Ms. Showers says she talks to the children about their bodies and "what is OK touching and what is not." The family verbally rehearses what-ifs involving strangers. Ms. Showers reminds Savanna what to do if her mother is not waiting at the school bus stop for her in the afternoon.

Ms. Showers says she and her husband are short on details when explaining the possible consequences to the children.

"We've told them that some people hurt other people, and some grownups hurt other kids," she says. "We tell them that sometimes people do bad things and you don't always know what." Police and child advocates agree that the perpetrators are not choosy.

"Crimes against children show no discrimination," says Nancy McBride, director of prevention education at the National Center for Missing and Exploited Children, based in Alexandria. "Any child in any neighborhood in any walk of life could be a victim."

Ms. McBride says parents think it won't happen to them.

"Statistically, that isn't true. I've met hundreds of parents of missing children over the years who thought the same thing and found out differently," she says.

"This is the scariest world I've ever lived in and kids know it," Ms. McBride says. "Who can kids count on? They can count on you."

Don't scare, protect

A parent's natural instinct is to protect his children, shielding them from the ills of the world. But even the most diligent parent cannot and should not attempt to preserve their child's "innocence," says Mark Melton, a licensed social worker in private practice in Northern Virginia.

"Despite a parent's best efforts, children are exposed to scary and bad things," he says. "Generally speaking, children will be more afraid if their parents don't discuss fearful subjects."

Mr. Melton advises parents to steer clear of too many facts and focus instead on the child's ability to problem-solve.

"Creating an environment where children feel strong and capable will go far in preparing them for the dangers of the world," he says.

"You can prevent abuse and harm to your child by education," agrees Jan Wagner, founder of Yello Dyno, a company that provides personal-safety materials and curricula to parents, teachers and law-enforcement personnel. Yello Dyno safety methods are taught in more than 500 New York school systems.

"A child has no pattern, so when they hit these situations, they're thinking on their feet," she says. "If you haven't given them some patterns of how to respond, then you're leaving it open."

Ms. Wagner, a longtime educator and mother of two teen-agers in Austin, Texas, says parents can begin schooling their children in personal safety as young as age 3 or 4. A primary lesson is to teach children not to keep secrets, she says.

"One of the first things an abuser will do is set up that the child will keep a secret," Ms. Wagner says. "Tell your child we don't keep secrets and secrets are something that make you feel uncomfortable or unsafe."

She advocates teaching children about what she has coined "'tricky people' that's anyone who doesn't tell them the truth. They are tricking you like magicians. The problem with tricky people is that they're way more sophisticated than a child. A person who wants to seduce a child will give them presents, allow them to watch a TV show their parents don't and then tell them to keep a secret."

Children also must be reminded that they do not need to be polite if they feel unsafe.

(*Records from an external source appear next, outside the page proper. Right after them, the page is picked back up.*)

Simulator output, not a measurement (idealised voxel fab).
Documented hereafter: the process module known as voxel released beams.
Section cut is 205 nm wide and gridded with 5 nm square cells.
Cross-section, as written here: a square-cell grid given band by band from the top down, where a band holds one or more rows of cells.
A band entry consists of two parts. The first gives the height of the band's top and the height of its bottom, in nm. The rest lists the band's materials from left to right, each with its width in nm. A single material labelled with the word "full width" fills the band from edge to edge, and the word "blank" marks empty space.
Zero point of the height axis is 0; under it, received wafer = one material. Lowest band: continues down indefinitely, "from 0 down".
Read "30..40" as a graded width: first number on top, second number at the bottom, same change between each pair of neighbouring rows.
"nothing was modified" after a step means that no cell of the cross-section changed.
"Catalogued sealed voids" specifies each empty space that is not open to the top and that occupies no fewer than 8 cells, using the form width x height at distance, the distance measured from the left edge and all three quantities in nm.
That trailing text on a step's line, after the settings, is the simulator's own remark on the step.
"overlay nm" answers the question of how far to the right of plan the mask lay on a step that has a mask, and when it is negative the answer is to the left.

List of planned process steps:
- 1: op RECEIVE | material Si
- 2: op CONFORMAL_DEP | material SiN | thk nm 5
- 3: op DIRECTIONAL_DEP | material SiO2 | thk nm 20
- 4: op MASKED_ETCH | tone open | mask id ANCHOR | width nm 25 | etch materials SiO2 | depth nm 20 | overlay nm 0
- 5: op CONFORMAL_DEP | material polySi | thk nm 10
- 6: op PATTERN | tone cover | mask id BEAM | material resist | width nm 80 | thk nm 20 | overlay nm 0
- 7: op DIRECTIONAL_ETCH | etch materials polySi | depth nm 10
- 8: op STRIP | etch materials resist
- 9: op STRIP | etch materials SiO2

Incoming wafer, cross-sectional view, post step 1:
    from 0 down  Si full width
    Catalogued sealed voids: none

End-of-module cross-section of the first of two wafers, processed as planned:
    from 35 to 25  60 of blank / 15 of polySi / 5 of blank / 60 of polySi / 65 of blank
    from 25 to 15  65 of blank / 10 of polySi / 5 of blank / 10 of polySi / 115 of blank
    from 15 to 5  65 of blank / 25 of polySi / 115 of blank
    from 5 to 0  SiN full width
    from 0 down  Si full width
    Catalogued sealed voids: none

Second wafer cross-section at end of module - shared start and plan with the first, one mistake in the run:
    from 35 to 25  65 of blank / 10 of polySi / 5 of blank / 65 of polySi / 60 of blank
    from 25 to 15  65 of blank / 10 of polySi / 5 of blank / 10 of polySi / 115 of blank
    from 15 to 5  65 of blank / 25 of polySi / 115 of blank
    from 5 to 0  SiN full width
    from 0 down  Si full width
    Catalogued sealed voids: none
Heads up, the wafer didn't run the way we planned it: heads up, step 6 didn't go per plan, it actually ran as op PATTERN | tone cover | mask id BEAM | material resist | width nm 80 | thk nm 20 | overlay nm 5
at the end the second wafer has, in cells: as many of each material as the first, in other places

"If they feel someone is asking them to do something wrong and they don't want to be there, they don't have to be polite. They can get out of there," Ms. Wagner says.

She says role-playing is a significant tool in teaching a child about personal safety.

It's one that is well-used by another Falls Church mother, Stefani, who asks that her last name be withheld. She began to role-play with her young daughter several years ago when, pregnant with her second child, she found herself periodically experiencing dizzy spells.

"I realized that with a 21/2-year-old, I needed to teach her some basic skills in case something happened to mommy. I taught her to dial 911, and then I taught her her phone number and address. I would unplug the phone and lie down on the ground. I'd have her shake my arm and I'd pretend not to wake up, and then she would dial 911."

Stefani's daughter, now age 6, never actually had to call those skills into play, but the rehearsals set the stage for current lessons in personal safety.

Now, says Stefani, she takes frequent opportunities to discuss and rehearse situations with her daughter and son, 3.

"My basic rules are to never allow someone to touch you inappropriately and never accept anything from a stranger, for example. We practice through everyday life experiences. I have them ask for more ketchup at McDonald's, for example, to help them get over the fear of approaching an adult and asking for help should they need it. I challenge them through role-playing, telling stories and asking questions."

Stefani says she is matter-of-fact when discussing dangerous situations. She says she makes sure her discussions are age-appropriate and that she has alluded to what could happen to the children in a general way.

"I try to teach them to listen to their gut feeling a little voice inside them. I use those words. If something doesn't feel right inside, it probably isn't. And that leads to something fundamentally important: courage. I can't stress that enough. I tell my children that it's OK to disagree with or defy a grown-up, which takes a lot of courage."

Family rules

It's up to parents to draw up guidelines for their children to make them less desirable as potential targets, says David Baker, a crime-prevention specialist with the Montgomery County Police Department.

"Give [your children] specific parameters within your family," Mr. Baker says. "Parents will teach their kids about what's appropriate."

Families should role-play, he says, and keep it up.

"Even parents who are very prudent about training their children tend to become complacent after they do the initial lessons," Mr. Baker says. "Don't get complacent because you live in the idyllic suburban neighborhood. In most of those, we have families raising young children. So if I'm a victimizer, I am prone to migrate to those neighborhoods in whatever avenue is open to me whether it's the kids playing alone in the cul-de-sac or the Scout leader."

Ms. Wagner adds: "The most common time to get lax about kids is age 10 to 13. In fact, that is the most likely age for a child to encounter abuse, so it's not a time to let down."

Ms. McBride says: "It's not enough to give the safety lecture. I don't know any children to whom you say something one time and you never have to repeat it again."

A problem is that many parents simply wish to avoid imagining the worst befalling a child, she says, preferring to employ "the ostrich syndrome."

Her advice to parents: "Get past your fear and just remember that ultimately you are responsible for the safety of your child."